Every spring when I prepare my garden, I think about dirt. As I turn my raised beds, rich, loamy compost feeds my soil. But there are many other textures of dirt: heavy clay, grit that rubs between the toes, mud that clings to everything.

You’d think the Holy God of the universe would like things sterile, pristine. But He got His hands dirty when He formed Adam from the dust of the ground. When the pharisees were about to stone a woman, Jesus wrote on the ground with His finger. He washed grit from His disciples’ feet. And He amazes me daily as He walks beside me in the muddy confusion of my ordinary life.

One of the powerful messages of the incarnation—Jesus becoming man—is that God doesn’t hold Himself far away from us. He also uses the real-life things at hand to do His miraculous work in our daily lives. He could have healed the blind man with a touch, a word or even a thought.

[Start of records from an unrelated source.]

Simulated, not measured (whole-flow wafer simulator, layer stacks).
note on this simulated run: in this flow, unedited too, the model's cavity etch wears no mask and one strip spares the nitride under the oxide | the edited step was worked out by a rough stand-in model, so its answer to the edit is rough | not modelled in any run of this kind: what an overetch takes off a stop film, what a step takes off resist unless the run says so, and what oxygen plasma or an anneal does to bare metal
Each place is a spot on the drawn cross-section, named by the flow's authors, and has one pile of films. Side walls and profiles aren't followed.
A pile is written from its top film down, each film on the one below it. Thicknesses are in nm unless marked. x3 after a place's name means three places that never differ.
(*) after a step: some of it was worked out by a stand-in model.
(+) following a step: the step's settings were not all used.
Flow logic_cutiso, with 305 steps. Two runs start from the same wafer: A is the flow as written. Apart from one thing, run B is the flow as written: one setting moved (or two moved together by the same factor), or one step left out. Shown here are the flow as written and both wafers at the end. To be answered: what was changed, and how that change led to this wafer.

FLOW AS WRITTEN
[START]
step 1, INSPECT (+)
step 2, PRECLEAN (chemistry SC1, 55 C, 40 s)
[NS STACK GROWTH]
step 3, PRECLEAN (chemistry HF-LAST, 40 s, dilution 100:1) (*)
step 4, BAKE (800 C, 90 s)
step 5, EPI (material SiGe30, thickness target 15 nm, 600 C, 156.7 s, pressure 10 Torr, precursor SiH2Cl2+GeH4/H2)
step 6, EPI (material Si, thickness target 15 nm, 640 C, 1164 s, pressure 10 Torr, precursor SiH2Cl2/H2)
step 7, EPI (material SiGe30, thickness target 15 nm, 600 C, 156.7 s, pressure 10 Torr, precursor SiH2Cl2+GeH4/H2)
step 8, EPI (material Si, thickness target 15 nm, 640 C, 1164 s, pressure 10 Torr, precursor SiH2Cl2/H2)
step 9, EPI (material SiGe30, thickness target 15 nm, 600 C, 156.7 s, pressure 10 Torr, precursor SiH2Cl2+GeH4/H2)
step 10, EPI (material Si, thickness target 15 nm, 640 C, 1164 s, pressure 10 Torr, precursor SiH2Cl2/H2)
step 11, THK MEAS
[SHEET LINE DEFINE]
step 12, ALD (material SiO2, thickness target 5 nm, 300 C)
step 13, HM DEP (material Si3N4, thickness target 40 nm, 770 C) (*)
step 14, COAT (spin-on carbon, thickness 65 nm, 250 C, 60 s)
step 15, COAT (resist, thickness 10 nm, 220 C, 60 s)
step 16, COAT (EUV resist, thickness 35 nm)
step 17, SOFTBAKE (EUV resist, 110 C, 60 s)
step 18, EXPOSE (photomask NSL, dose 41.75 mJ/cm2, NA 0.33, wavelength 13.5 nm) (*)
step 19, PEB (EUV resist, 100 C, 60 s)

It’s so interesting to me that Jesus made some mud and used that as a tool of healing. This story makes me more alert to the ordinary and even messy aspects of life that God can use: an unexpected phone call that interrupts our agenda and steers us in a new direction, a broken window that gives us a chance to teach a child about grace and forgiveness, a miserable cold that reminds us to rely on God instead of our own strength, a bowl of soup that creates a memory of love for our family, a friend’s e-mail that suggests a solution to a problem they didn’t even know we had, a book we happen to pick up on the precise day we need the message within, a new job, a birth, a funeral and even a mud puddle. Jesus came down to earth and continues to use the down-to-earth parts of our life to bring blessing.

Faith Step: Invite Jesus to take the muddy struggles of your life and sculpt a blessing from that humble clay.